‘Cry out for mercy and for justice’: Salisbury vigil calls for end of migrant detainment

Published 12:00 am Saturday, July 13, 2019

By Liz Moomey
liz.moomey@salisburypost.com

SALISBURY — Gathered outside Piedmont Unitarian Universalist Church, protesters sang “This Little Light of Mine” as they held candles and called for an end to the inhumane treatment of migrants and asylum seekers.

Salisbury’s “Lights for Liberty” vigil was one of the many held outside detention centers and in hundreds of other locations nationwide on Friday night.

Earlier in the evening, the activists joined inside the church to hear community and faith leaders. They included the Rev. Mary Frances Comer of Piedmont Unitarian Universalist Church; Rabbi Andrew Ettin of Temple Israel; the Rev. Kate Morrison of John Calvin Presbyterian Church; Pastor Anthony Smith of Mission House; and Evelyn Medina, the owner of Mean Mug coffeeshop.

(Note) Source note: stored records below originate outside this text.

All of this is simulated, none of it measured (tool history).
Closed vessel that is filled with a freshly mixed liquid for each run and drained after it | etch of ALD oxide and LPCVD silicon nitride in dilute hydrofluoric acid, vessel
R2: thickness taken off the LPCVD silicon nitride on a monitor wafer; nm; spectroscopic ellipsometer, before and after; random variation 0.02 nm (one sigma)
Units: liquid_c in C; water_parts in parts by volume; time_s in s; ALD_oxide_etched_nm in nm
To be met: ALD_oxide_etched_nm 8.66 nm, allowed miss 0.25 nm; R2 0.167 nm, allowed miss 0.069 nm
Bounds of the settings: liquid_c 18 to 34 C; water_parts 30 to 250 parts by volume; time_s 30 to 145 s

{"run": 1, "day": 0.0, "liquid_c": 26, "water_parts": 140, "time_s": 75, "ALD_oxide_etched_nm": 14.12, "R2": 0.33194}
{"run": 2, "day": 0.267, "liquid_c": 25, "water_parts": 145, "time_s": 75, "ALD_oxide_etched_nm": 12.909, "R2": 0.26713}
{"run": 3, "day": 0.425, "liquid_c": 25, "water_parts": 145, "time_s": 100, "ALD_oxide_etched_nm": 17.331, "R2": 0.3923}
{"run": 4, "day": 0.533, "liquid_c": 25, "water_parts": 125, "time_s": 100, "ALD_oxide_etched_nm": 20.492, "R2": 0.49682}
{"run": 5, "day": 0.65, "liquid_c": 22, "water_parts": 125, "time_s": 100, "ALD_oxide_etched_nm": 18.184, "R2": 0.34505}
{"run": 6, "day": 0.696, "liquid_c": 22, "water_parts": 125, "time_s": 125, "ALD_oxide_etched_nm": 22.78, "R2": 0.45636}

“Tonight we come together to say enough,” Morrison said. “Tonight we come together to say this behavior on the behalf of our government and our country cannot be allowed to stand. Tonight we come together to cry out for mercy and for justice.”

Comer said the vigil wasn’t just a call to end cruelty but for revolutionary love. She referenced the words on the Statue of Liberty.

“We’re calling for a country we claim to be: a place where the tired, the poor and hungry are welcome, and where they can find liberty. And so may we usher in that reality,” Comer said.

Ettin recited the “Merger Poem” by Judy Chicago.

“All that has divided us will merge and then compassion will be wedded to power,” he said, adding that the greed of some will give in to the needs of many and they will all share the earth’s abundance.

There was a feeling of hope and encouragement in the standing-room-only church knowing that those gathered there and in hundreds of other locations were united.

“I remain hopeful today for all of y’all in this building today, because there are meetings like this all over this country right now where people are sounding the alarm,” Smith said. “An alarm that says that, one, we don’t like what is happening on the border. We don’t like what is happening, but also it says that people are beginning to wake up.”

Medina told of being smuggled into the U.S. to be reunited with her mother when she was 7. She hadn’t seen her mother since she was 1.

“It wouldn’t be until many years later that I would understand that her sacrifice was the ultimate sacrifice,” Medina said. “My children are in the back, and as I look at their faces, I could not imagine having to be separated for a minute, much less six years.”

She said she was listening to the radio one day and commentators were comparing the feeling migrant families have to that of those who jumped out of the Twin Towers on Sept. 11.

“Do you think they thought, ‘I will live if I jump from the 115th floor of the towers?’” Medina said. “No. Why did they do it? They did it in desperation. They did it because the alternative was worse. Why do these families travel thousands of miles? As someone who lived in Guatemala as a child with my mother, I can tell you they do it in desperation, because the alternative is worse.”

Medina said she would walk thousands of miles if it meant her kids would be safe again, like the migrant families. 

“I think of my 15-year-old daughter,” Medina said. “If I knew that gang members were going to come and kidnap her and prostitute her and traffic her, would I walk 3,000 miles to the northern border to save my daughter’s life? You’re damn right I would. Would you not?”

Medina said it is not an immigration problem but a human problem.   

Morrison spoke of when she learned about the Holocaust in fifth grade and thought, “We could not let this happen again.” In graduate school, she learned about the internment of Japanese-Americans during World War II. Again, she thought, “we cannot allow for anything to happen like this again.”

“We must learn from our nation’s history and the history of the world to ensure that we are never again faced with the likes of concentration camps,” Morrison said. “Yet here we are.”

She said we should treat everyone like they are our neighbors — our siblings across the globe — and show mercy for those in need.

“Yet when our neighbors to the south come to this country seeking shelter and aid, we do not show mercy. Instead, we show them the insides of cramped cages,” Morrison said. “When our neighbors come seeking a dream of a new and safer life for themselves and for their families, we rip their children from their arms and say that it’s for the best.”

Smith said he feels despair but is reminded that our ancestors fought similar battles. Therefore, Americans can fight as well for those in detainment at the southern border.

“We fight like our ancestors fought,” Smith said. “All those who fought for abolition, all those who fought for women’s rights, those who fought for the civil rights movement, those who are fighting for our brothers and sisters who are queer, trans, lesbian, gay and so forth. We fight like those who have always been fighting. We fight with weapons of mass democracy.”

Several of the speakers said the fight must be done through voting and encouraging others to vote as well.